This is an excerpt from edition 25 of MisDisMal-Information (Of regulating information and disorder)–
For the complete edition, go here.
There was a lot of concern over the weekend as Kerala’s Governor gave his assent to an ordinance to amend the Kerala Police Act ostensibly in response to rising information disorder and defamatory attacks on women and children. But it appears, for now, that is legislation has been put on hold.
With the announcement of the amendment, different views arose from different quarters. Concerns were expressed by those who supported LDF & those who stood for protection of democracy. In this situation, it’s not intended to amend the law: Kerala CM on Kerala Police Act Amendment https://t.co/fTM28nYEJm
If you’ve been following developments around the world and in India over the last few months, though, you know that this is likely only a temporary reprieve. Back in October, IFF had noted its similarities to the infamous section 66A which was struck down. In TheNewsMinute, Sanyukta Dharmadhikari compares 118A with 66A using a side-by-side comparison shared by Anivar Aravind.
And even with the developments on Monday, IFF is right to advise caution.

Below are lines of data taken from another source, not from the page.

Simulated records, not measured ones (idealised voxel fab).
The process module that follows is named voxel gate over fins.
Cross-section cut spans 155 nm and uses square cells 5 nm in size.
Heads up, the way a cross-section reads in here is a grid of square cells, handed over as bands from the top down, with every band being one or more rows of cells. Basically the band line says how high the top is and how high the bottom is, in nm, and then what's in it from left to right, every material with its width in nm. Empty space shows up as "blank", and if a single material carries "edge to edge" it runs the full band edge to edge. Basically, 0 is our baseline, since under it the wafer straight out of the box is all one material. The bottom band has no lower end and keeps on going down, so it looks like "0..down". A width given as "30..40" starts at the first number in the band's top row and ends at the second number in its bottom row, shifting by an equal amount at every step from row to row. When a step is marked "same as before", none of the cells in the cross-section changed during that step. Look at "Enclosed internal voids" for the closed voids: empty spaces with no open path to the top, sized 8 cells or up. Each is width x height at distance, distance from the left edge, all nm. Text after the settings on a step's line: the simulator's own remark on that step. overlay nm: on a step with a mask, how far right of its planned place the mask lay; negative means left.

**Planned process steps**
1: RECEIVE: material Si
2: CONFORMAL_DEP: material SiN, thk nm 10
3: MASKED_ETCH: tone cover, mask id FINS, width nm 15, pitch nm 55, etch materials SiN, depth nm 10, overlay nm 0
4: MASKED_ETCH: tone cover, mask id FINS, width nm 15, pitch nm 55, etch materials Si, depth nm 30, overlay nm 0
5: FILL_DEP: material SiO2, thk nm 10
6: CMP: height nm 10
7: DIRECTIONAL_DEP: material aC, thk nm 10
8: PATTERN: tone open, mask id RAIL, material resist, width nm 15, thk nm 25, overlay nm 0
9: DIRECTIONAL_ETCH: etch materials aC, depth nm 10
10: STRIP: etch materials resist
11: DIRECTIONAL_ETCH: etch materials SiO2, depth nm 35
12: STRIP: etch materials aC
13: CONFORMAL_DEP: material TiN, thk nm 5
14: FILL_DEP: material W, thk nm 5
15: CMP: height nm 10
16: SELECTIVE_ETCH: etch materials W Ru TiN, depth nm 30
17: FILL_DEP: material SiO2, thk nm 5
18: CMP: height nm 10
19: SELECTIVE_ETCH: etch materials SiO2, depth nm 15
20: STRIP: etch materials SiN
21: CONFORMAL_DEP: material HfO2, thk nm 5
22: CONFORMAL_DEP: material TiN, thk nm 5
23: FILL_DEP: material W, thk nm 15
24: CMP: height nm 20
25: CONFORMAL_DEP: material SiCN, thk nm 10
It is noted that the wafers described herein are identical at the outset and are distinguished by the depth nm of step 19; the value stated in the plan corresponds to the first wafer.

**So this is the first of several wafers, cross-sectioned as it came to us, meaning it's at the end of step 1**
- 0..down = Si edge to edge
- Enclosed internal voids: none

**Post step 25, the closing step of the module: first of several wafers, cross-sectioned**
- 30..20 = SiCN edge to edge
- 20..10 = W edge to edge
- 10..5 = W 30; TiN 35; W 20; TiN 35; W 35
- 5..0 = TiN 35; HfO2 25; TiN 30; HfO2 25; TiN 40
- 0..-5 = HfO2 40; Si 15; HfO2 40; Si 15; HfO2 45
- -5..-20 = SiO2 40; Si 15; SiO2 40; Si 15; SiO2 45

While we welcome today’s statements on first the provision not being enforced & second proposals for a standard operating procedure — at present, both are extra-legal statements. Put simply they do not vary the vague powers for prosecution that exist due to Section 118A. 2/3
Such assurances were also made by the Law Officers defending Section 66A but were rejected by the Supreme Court in the Shreya Singhal case. What is needed is a clear commitment to introduce a fresh Ordinance for repeal of Section 118A. Then proceed for public consultations. 3/3
The bullet may have been dodged, but the incoming train is still chugging along.